416. Partition Equal Subset Sum

1. /**
2.  * Dynamic Programming (2D Array). See below solution for 1D array DP.
3.  *
4.  * Actually, this is a 0/1 knapsack problem, for each number, we can pick it or
5.  * not.
6.  *
7.  * Let us assume dp[i][s] means whether the specific sum s can be gotten from
8.  * the first i numbers. If we can pick such a series of numbers from 0-i whose
9.  * sum is S, dp[i][s] is true, otherwise it is false.
10.  *
11.  * Base case: dp[0][0] is true; (zero number consists of sum 0 is true)
12.  *
13.  * Transition function: For each number, if we don't pick it, dp[i][s] =
14.  * dp[i-1][s], which means if the first i-1 elements has made it to s, dp[i][s]
15.  * would also make it to s (we can just ignore nums[i]). If we pick nums[i].
16.  * dp[i][s] = dp[i-1][s-nums[i]], which represents that s is composed of the
17.  * current value nums[i] and the remaining composed of other previous numbers.

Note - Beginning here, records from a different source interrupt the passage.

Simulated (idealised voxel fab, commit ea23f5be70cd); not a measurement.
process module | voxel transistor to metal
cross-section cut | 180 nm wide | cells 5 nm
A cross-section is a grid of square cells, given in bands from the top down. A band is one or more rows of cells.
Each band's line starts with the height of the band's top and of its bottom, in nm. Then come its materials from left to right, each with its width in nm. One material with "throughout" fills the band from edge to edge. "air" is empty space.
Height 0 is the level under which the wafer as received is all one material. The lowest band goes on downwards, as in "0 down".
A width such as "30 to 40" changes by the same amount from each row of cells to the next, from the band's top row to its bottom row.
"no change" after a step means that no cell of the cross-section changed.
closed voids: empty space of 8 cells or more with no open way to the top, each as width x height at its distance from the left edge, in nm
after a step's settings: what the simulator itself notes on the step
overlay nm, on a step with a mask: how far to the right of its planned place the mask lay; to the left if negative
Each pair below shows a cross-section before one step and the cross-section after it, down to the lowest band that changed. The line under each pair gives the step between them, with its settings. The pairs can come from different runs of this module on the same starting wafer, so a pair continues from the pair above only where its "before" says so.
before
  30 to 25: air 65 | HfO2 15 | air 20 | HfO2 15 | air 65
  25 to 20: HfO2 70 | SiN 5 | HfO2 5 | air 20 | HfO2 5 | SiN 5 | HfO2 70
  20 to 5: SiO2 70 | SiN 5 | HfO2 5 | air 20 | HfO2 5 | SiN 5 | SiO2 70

18.  * Thus, the transition function is dp[i][s] = dp[i-1][s] || dp[i-1][s-nums[i]]
19.  *
20.  * Time Complexity: O(N * S)
21.  *
22.  * Space Complexity: O(N * S)
23.  *
24.  * N = Length of the input array. S = Sum of all elements of the input array.
25.  */
26. class Solution {
27.     public boolean canPartition(int[] nums) {
28.         if (nums == null) {
29.             return false;
30.         }
31.         // Empty array can be divided in two empty subsets.
32.         if (nums.length == 0) {
33.             return true;
34.         }
35.  
36.         int sum = 0;
37.         for (int num : nums) {
38.             sum += num;
39.         }
40.         if ((sum & 1) == 1) {
41.             return false;
42.         }
43.         sum /= 2;
44.  
45.         boolean[][] dp = new boolean[nums.length + 1][sum + 1];
46.         dp[0][0] = true;
47.  
48.         for (int i = 1; i <= nums.length; i++) {
49.             dp[i][0] = true;
50.             for (int s = 1; s <= sum; s++) {
51.                 if (s >= nums[i - 1]) {
52.                     dp[i][s] = dp[i - 1][s] || dp[i - 1][s - nums[i - 1]];
53.                 } else {
54.                     dp[i][s] = dp[i - 1][s];
55.                 }
56.             }
57.         }
58.         return dp[nums.length][sum];
59.     }
60. }
61.  
62. /**
63.  * Dynamic Programming Using 1D array.
64.  *
65.  * Explaination of the logic refer to comments of previous solution.
66.  *
67.  * Time Complexity: O(N * S)
68.  *
69.  * Space Complexity: O(S)
70.  *
71.  * N = Length of the input array. S = Sum of all elements of the input array.
72.  */
73. class Solution {
74.     public boolean canPartition(int[] nums) {
75.         if (nums == null) {
76.             return false;
77.         }
78.         // Empty array can be divided in two empty subsets.
79.         if (nums.length == 0) {
80.             return true;
81.         }
82.  
83.         int sum = 0;
84.         for (int num : nums) {
85.             sum += num;
86.         }
87.         if ((sum & 1) == 1) {
88.             return false;
89.         }
90.         sum /= 2;
91.  
92.         boolean[] dp = new boolean[sum + 1];
93.         dp[0] = true;
94.  
95.         for (int num : nums) {
96.             for (int s = sum; s >= num; s--) {
97.                 dp[s] = dp[s] || dp[s - num];
98.                 if (s == sum && dp[s]) {
99.                     return true;
100.                 }
101.             }
102.         }
103.         return dp[sum];
104.     }
105. }